It’s been two years exactly since you made your exit. I don’t think a day
has passed when I haven’t thought about you or picked up the guitar and
wondered what you would do with it.
Recently I’ve started taking classical guitar lessons in your honour. I remember
once you looked at me in disbelief when I said no-one would care if I could
play Recuerdos de la Alhambra or not and you said to me, “But Mark; you
I was looking at some pictures the other day and going through the
recordings we made together. I wish I could see you doing it all again, hear the
surprises and ask you about the things I still need to know.
I have the recordings but I have to remember that they are only that.
They are the “what” and not the “how”.
I’m working with Beverley Martyn now; she understood you pretty well. Paul loved your music but couldn’t play it; of course you know that. Nobody could; except maybe Geno.
I didn’t know how to deal with the loss. It took awhile for me to figure out
a sense of the road again. There wasn’t anywhere to drive to. I didn’t have
any gigs. Duck Baker helped out. I’m glad you got his letter. He loved you.
Some of the other guys were awkward around you when you were alive and kicking.
I wished I’d followed up more of the clues you gave me, how many times did you mention Johnny Silvo? I nearly missed out there; probably the best singer of a generation. I’ve remedied that now: he’s 74; alive and well in Norway.
If you see Steve, tell him I’m sorry I didn’t visit him more.
The last I heard from you was a funny dream in which you were playing a wild tune you claimed was Winston Churchill’s favourite. You told me its pretty competitive up there and rolled your eyes. It was good to see you again.

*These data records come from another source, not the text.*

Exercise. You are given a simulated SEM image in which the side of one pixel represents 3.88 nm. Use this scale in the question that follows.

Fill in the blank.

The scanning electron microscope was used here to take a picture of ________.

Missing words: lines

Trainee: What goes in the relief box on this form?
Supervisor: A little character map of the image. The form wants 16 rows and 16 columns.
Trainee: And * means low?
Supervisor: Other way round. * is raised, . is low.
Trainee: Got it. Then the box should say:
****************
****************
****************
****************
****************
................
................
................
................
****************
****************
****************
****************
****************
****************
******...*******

Things down here are still pretty grim. The debt bubble you objected to has burst and price is still not acquainted with value. You were always right about that. I remember when I nearly bought that Jaguar XJ we’d been driving past for weeks and those other people were looking at it; “They won’t buy it Mark; look at their shoes…”
Martin Carthy hasn’t returned his MBE yet; some of us down here hope he will.
If I could have the time again we would have stayed at the Hilton more often as opposed to those Travel-lodges but otherwise we lived as high as we could. We certainly ate out a lot.
You’d taught guitar for twenty-five years and had had enough of that I know. You were living the real blues and I’m glad we got to share it with all those people.
The work you did then is what has led to all the new people continuing to discover your music now.
One day I’ll stand by your resting place and pour a glass of wine on the ground as you asked. I’m sorry I haven’t been able to do that yet.